Any idea to create a truncated distribution?

charlie · Post by **charlie** » Fri Feb 22, 2019 2:20 am

Hi anyone in the forum

I want to create a truncated distribution - e.g. a normal distribution N(5,1) be truncated at a threshold, say 3, so that there is no frequency of occurrence before the threshold (3). Making it bit more complex is that the threshold itself is stochastic subjected to a distribution (rather than a fixed number e.g. 3).

Is there anyone who could advice how to realize it?

Attached is an example net to demonstrate the problem.

I initially thought it should be easy - the equation node for the truncated distribution is formulized as such: if the value of the original distribution node >= the value of threshold node, it equals the the value of the original distribution node, otherwise it equals zero. Then I reset the lower bound of the equation domain to a non-zero value that is smaller then the smallest possible threshold (1 in the example net) in order to discard the accumulated frequency of the zero value,

However, the above doesn't work. The frequency of the zero value is still present (as evidenced comparing the left and right sets of nodes in the example). The lower bound of domain doesn't seem to have the supposed effect (I also found - once the network is discretized the zero value does get chopped off, but I don't really want it to be discretised). The higher the threshold, the higher the frequency of the zero value which totally distorted the truncated distribution.

In the example I produced two sets of nearly identical nets (left and right) for comparison. In each, the top one is without evidence for the threshold node, and the bottom one setting the evidence at 4 for a further test.

The only difference between the left and right is that the right set has the lower bound equation domain set at zero (instead of 1 in the left set).

The only way I can create a truncated distribution shape without the frequency of zero value is to use a chance node (as shown in the example) to redistribute the frequency of zero equally to non-zero states (as shown the chance node in the right set). However by doing this I lost the numerical nature of the distribution and cannot bring it to further calculation.

Thanks

Charlie

Fri Feb 22, 2019 11:30 am

I want to create a truncated distribution - e.g. a normal distribution N(5,1) be truncated at a threshold, say 3, so that there is no frequency of occurrence before the threshold (3). Making it bit more complex is that the threshold itself is stochastic subjected to a distribution (rather than a fixed number e.g. 3

Try using TruncNormal(5,1,3) distribution - see the attached image for sampling results (the cutoff to the left of 3.0 is real, it's not just a histogram displaying a subset of samples). Any of the three fixed parameters in this example can be replaced by an expression, so you're not limited to fixed threshold of 3.
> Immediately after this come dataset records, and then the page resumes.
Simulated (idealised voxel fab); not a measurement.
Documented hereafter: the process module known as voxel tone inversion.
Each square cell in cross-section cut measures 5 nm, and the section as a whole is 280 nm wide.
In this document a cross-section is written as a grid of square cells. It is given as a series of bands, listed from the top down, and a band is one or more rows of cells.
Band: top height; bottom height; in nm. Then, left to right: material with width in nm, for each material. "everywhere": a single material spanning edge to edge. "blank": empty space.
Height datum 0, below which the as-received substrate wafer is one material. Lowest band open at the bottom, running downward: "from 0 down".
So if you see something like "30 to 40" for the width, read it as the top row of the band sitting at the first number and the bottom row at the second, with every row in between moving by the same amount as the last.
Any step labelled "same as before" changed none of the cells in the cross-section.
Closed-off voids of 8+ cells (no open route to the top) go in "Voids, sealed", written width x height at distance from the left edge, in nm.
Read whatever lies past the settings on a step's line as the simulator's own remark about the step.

: truncnormal.png (62.16 KiB) Viewed 45413 times

charlie · Post by **charlie** » Fri Feb 22, 2019 8:21 pm

Thank you. TruncNormal does appear to be the solution. But please see the attached net: a TruncNormal node fed with a stochastic threshold node for its min parameter. The threshold node's distribution starts at 3. The "test" chance node is to verify whether the CPT correctly reflects the truncation - each of its ten states is one-to-one correspondent to the 10 discretized intervals of the TruncNormal node.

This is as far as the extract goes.